While those put off by crowds may wish to steer well clear of carnival festivities, particularly those typically seen in the three carnival stronghold cities of Cologne, Dusseldorf and Mainz, others may wish to brave the crush of humanity. Parades are generally free to watch, although at some of them, the purchase of a pin or souvenir helps the carnival organizers defray costs. Tribune seating is reserved for ticket-holders. Here are the dates and start times of various parades slated to take place near U.S. military communities.
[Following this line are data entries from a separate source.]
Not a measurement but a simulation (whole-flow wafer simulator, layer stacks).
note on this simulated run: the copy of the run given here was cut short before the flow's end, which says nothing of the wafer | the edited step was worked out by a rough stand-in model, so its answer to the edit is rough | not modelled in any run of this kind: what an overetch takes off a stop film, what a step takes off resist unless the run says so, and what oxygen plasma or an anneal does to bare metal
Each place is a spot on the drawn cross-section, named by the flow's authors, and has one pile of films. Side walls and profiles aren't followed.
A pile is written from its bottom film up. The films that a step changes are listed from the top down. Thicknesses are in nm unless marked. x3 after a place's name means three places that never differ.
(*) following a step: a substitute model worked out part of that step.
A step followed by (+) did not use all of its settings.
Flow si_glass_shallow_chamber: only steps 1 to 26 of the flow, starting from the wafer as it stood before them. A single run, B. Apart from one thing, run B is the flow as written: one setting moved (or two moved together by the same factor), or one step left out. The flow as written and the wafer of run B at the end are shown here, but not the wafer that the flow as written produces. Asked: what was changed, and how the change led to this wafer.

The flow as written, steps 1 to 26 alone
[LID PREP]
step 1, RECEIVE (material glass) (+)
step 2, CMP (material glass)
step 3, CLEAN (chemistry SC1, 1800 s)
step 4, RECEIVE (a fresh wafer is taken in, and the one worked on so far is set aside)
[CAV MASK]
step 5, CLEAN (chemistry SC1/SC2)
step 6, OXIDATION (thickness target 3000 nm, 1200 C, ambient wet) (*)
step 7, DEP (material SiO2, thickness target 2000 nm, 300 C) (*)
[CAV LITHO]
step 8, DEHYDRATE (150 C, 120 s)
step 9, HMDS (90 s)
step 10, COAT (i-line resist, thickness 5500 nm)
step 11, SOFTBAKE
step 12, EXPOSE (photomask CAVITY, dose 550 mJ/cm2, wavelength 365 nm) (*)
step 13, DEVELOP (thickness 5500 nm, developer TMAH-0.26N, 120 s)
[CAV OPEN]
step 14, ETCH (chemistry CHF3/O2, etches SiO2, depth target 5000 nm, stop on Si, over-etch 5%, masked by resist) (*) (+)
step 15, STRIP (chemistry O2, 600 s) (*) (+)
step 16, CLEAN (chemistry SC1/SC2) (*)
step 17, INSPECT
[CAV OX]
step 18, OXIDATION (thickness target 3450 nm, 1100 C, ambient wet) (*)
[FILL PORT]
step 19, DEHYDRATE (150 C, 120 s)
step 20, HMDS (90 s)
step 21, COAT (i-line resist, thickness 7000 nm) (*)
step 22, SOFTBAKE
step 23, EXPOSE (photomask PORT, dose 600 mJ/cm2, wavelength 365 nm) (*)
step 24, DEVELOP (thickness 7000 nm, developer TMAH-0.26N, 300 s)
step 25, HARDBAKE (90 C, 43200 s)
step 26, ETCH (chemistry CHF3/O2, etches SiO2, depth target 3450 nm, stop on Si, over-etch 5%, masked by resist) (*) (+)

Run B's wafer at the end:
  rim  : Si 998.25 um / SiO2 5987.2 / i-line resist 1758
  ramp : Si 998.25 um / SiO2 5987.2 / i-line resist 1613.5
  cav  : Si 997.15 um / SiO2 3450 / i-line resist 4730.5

Parades on Sunday, Feb. 19

Aschaffenburg: The Carnival parade in Aschaffenburg starts at 2 p.m. and continues for approximately two hours. The procession is somewhat influenced by the traditions of Mainz, whose archbishops and electors held power in the city for more than 700 years.

Frankfurt: Frankfurt’s parade gets underway at 12:21 p.m. From its start point at Untermainkai near the Main River, it makes its way past the beautiful square of gabled houses known as the Römerberg, where tribunes for guests with tickets have been set up.

Nuremberg: The “Fastnachtszug” gets going at 1 p.m. The starting point is the City Park on Bayreuther Strasse, from where it follows the route Rathenauplatz - Laufer Tor – Schlagturm - Laufer Gasse – Theresienplatz – Theresienstrasse – Fünferplatz – Obstmarkt – Spitalgasse – Museumsbrücke – Königstrasse – Kaiserstrasse – Josephsplatz - Vordere Ledergasse and ends at Saturn.

Wiesbaden: The city’s traditional parade starts at 12:11 p.m. from Friedrich-Ebert-Allee and makes its way down Wilhelmstrasse and through the city center to Bleichstrasse before entering onto the Ring Road and making its way back to its starting point.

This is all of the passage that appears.